1-0; +0.60pts Tyrrell Hatton 3 points each-way 6/1 (1/5 6 places, general) 6th
Even the briefest glance at the history of winners in recent years gives you everything you need to know about this week's lucrative and prestigious DP World Tour Championship.
Just six players have shared the last 12 runnings of the limited-field event and, apart from the defending champion, each has won at least one major title, the half-dozen combining for an impressive total of 11 elite prizes.
While the odd rag comes to challenge for places, ultimately the top spot goes to the very best that European golf has to offer, with the top three often filled with the class of the game. Major champions Shane Lowry, Patrick Reed and Justin Rose have all been runner-up in recent times, whilst the likes of Lee Westwood (winner here in 2009 and six-times a major medallist), Tyrrell Hatton (multiple major top-10s) and Ian Poulter have contended strongly.

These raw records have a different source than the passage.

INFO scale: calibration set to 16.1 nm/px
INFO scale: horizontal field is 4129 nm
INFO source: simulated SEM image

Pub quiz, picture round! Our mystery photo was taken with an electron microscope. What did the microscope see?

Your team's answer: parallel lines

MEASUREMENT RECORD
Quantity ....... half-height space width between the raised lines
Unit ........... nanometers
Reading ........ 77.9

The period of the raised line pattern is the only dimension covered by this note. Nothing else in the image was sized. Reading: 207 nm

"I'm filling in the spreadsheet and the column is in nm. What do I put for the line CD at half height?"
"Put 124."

The 7600-yard Earth Course seems a world away from Valderrama, scene of the Volvo Masters, the previous tour championship until 2008, but the likes of Rose, Westwood and Poulter bring a connection. That surely is thanks to their ability to play art the highest level, with all three posting top-10 finishes at Wentworth and at the Dunhill Links, factors shared by Rahm, Fitzpatrick, Hatton and Willett, the latter two being champions at both events.
For the last few years the concluding event has followed Qatar and the Nedbank Challenge and players have by-and-large come onto Dubai in decent form, last year's champ defying (so far) the 'elite' bracket but arriving after finishing in second place behind Max Homa at the Gary Player club. Moving the Abu Dhabi Championship to a slot just in front of this event can only help cement that guideline, helped once again by Abu winners and contenders Westwood, Poulter, Rory, Fleetwood, lowry and Fitzpatrick. Yeah, there's a theme.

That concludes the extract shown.